Now, your ultimate status is more likely to be determined by how wealthy your parents were. Everything from the school you will attend or how healthy a child you will be will is simply a matter of money now as the safety net of the welfare state is gradually dismantled. If you’re from a privileged background, you’ll get an easy pass into top flight universities, and then your parents can bankroll increasingly important unpaid internships before you can start earning for yourself. Even after that, they will have to keep supplementing your rent due to how low wages are and if you live in London they will need to buy you a house if there is to be any chance of you owning your own property. If your parents cannot afford any of this, you are doomed to life of uncertainty and low paid jobs. If they can, then you will become rich and you will be in a position to help your own children get a head start in life. If this process continues after a few generations we will not have a class divide but the economic equivalent of Apartheid.

All of this is a result of our obsession with using the free market to make the allocation of resources more efficient. Sometimes with good intensions - and sometimes with a pernicious hatred of the poor or anything that is free - governments have let the ideology of neoliberal capitalism invade social systems which are supposed to prevent excessive wealth transfer to the few. The belief that we will all be better off with more capitalism has simply moved wealth up the social pyramid into the hands of the rich where it stays.

This should worry those of us on the left. Tony Benn warned about the dangers of unelected power and no one is less accountable than the global uber-wealthy. However this should also worry the Right, as we now have a crisis in capitalism. In the 1980s the Conservatives were the party of the small business owner, the entrepreneur, the working class person who wanted to increase their economic standing. Now they are the party of the billionaire, the vested interest and the wealthy, elderly English country gentleman – or at least that is how it is perceived. People no longer see capitalism as game that rewards hard work and clever thinking but as a competition that is fixed from the beginning.

At the top of the pyramid will be the children of billionaires who will never have to work for a penny. They will enjoy a life beyond anything we can imagine while the rest of us work harder to attain the most basic comforts. It hardly seems fair that some people can have so much through so little work under an economic system which is supposed to reward hard work. This is what capitalism has become.  Meanwhile the environment suffers, equality suffers, social harmony suffers but no one is stirred into action to address the source of this problem.

The crisis in capitalism affects us all (I am assuming no oligarchs are reading this) and addressing this problem should be the centre of our politics. The fix to our broken capitalism is to dial it back. The answer is not a soviet-style centralised economy, but a balanced economy where some goods are allocated by the free market and some are evenly distributed. The basic starting position for the capitalist competition needs to be made fairer. This means an equal distribution of food, clothing and quality school places for children. It means controls on housing, healthcare and University places so that no-one is given an unfair advantage over anyone else. The place for the free market should be for non-essential consumer luxuries which allow us to express our individualism and avoid the grim uniformity of Maoism.

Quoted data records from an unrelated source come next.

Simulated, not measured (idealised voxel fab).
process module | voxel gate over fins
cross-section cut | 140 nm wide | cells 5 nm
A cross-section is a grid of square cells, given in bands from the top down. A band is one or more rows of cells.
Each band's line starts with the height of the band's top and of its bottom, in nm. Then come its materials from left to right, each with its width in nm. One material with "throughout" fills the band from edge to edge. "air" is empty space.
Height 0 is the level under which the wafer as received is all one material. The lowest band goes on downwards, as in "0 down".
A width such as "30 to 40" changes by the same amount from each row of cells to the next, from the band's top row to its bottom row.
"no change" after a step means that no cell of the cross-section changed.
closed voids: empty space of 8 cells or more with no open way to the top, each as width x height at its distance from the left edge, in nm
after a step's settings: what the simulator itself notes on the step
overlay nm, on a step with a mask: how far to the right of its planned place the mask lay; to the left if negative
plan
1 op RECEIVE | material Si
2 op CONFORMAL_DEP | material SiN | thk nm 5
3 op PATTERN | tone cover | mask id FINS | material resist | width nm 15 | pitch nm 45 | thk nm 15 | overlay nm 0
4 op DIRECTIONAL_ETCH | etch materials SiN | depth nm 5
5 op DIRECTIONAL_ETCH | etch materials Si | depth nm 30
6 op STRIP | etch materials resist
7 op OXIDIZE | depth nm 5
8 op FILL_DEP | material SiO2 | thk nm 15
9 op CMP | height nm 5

The fix to broken capitalism is to stop holding the free market on high as a perfectly functioning economic model that will always deliver the best outcome; the only other people who believed so strongly in the infallibility of their economics were the Soviets, and it led to their ruin. It begins with simple things like not encouraging unnecessarily competitive behavior in children, and listening to legitimate criticism of where capitalism does not work. It also means not appropriating the starkest warnings against the dangers of unbridled capitalism as arguments in favor of the free market – as Boris Johnson did.

Capitalism has dented the Left by invading every area of life. However, acknowledging that capitalism is broken and striving to correct this will breathe new life into the Left. It hasn’t won – in many ways it isn’t even working. Just as the crisis of capitalism is the root cause of society’s problems, it should be the basis for our politics too.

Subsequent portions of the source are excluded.